Time it was,
And what a time it was
It was . . .
A time of innocence
A time of confidences
Simon and Garfunkel, Bookends
I have been watching the Oscars since 1983. I know this because I did not see the 1982 ceremony, during which “Chariots of Fire” won Best Picture. We were too new to the US and its traditions. Once I grasped the meaning and excitement of this award ceremony, I never missed it to this day. My freshman year in college, I actually found someone in my dorm who let me borrow their TV set for the evening (This was way before one could watch videos on the phone. Come think of it, this was before cell phones—imagine that!) Another year, spouse and I were traveling, and asked my in-laws to tape the Oscars for me. That was the year of “Life is Beautiful” and Roberto Benigni leaping over tables. But I digress…
I used to be a film lover, but over the years, my life has subtly shifted from being a movie person to being a theater person. Over the past couple of decades, I have been heading into the awards season usually having seen only one of the nominees (and it does not matter if there are five as in the past or 25 as there are now), and then I catch the rest on the plane at some future point. Sometimes I happen to read about Oscar snubs and become convinced to see the ones that were not nominated. This is how I came across “Nouvelle Vague”. The name alone was enough. It is about the making of “À bout de souffle” (I don’t call it “Breathless”), as well as the exhilaration of the beginning of that era in French cinema, The New Wave.

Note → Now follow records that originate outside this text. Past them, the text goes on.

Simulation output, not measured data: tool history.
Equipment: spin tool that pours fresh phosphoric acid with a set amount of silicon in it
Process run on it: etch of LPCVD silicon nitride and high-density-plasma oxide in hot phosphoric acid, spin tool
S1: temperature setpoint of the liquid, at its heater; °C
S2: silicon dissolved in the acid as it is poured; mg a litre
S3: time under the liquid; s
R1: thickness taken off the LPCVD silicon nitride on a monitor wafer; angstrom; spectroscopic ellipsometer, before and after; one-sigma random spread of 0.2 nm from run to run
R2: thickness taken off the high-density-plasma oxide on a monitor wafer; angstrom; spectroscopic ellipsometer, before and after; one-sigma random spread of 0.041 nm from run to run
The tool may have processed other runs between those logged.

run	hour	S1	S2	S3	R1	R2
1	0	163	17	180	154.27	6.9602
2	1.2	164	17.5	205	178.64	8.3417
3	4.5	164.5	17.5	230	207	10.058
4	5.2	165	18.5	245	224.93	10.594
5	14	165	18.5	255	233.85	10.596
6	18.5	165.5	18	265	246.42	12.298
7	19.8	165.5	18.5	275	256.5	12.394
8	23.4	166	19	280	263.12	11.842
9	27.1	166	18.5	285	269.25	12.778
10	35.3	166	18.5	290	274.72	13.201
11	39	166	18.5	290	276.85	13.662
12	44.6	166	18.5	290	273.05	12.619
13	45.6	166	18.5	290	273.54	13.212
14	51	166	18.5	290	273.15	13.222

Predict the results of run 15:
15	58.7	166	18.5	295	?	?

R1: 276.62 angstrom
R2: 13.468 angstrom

I have taken a couple of film classes. In French. French cinema classes. And one actually in France. So my formal knowledge of French cinema, while by no means impressive, is probably more substantial than my comprehension of many other art forms (although it ends before the beginning of the 1990s).

Nouvelle Vague itself is not my era. As it is basically late 1950s to late 1960s, it is before my time. I did not live it, but I did study it. And if I am being perfectly honest, I am not even its biggest, or even middling, fan. I prefer the gentle romanticism of its predecessors, and the romantic nostalgia of its followers. When I saw “À bout de souffle”, I did not really like or understand it. Besides “The 400 Blows”, I cannot name a single film of that period that I like (and don’t even get me started on “Weekend”—I am not sure I need to get to know Jean Luc Godard any better than I already do…) And to me, Jean-Paul Belmondo is “Cartouche”, the lead of a swashbuckler which could have been made by Christian-Jaque ten years prior, even though it wasn’t.
The first (and only) time I saw the original film, it was in a dark classroom on the Left Bank, during my semester abroad. My friend Scott and I decided to pick a catchy phrase or scene from each of the movies we saw. This was the second one. We learned the word “dégueulasse” (disgusting), which for me was probably the most significant linguistic discovery of that summer. There is also a scene where the main characters make faces: happy, angry, surprised. I was constantly asking Scott to do it, and it always made me laugh. When I saw the filming of it in “Nouvelle Vague”, it instantly transported me to that summer.


I really do not know what I would or could have thought or felt about “Nouvelle Vague” the movie without my own cultural references to its origins, with its Belmondo who is genial, affable, and charming in his own way, but not in the inimitable way of Belmondo himself, without my delighted recognition of the film’s veritable parade of the giants of French cinema. I simply cannot be objective about that. My lived experience might be why I cried after this movie ended. It brought back certain sensations, certain states of mind. It reminded me of that magical summer in Paris—well, obviously that. But it also reminded me of the magic of movies, how I used to love them, how thinking of some of them just drops me into the past. I am not entirely sure that seeing “À bout de souffle” itself would have made me feel more in touch with it, if that makes any sense.
This film was not nominated for the Oscar, which these days means less than nothing, as far as I am concerned. The one it’s about, which is considered one of the greatest films of all time, was not nominated, either.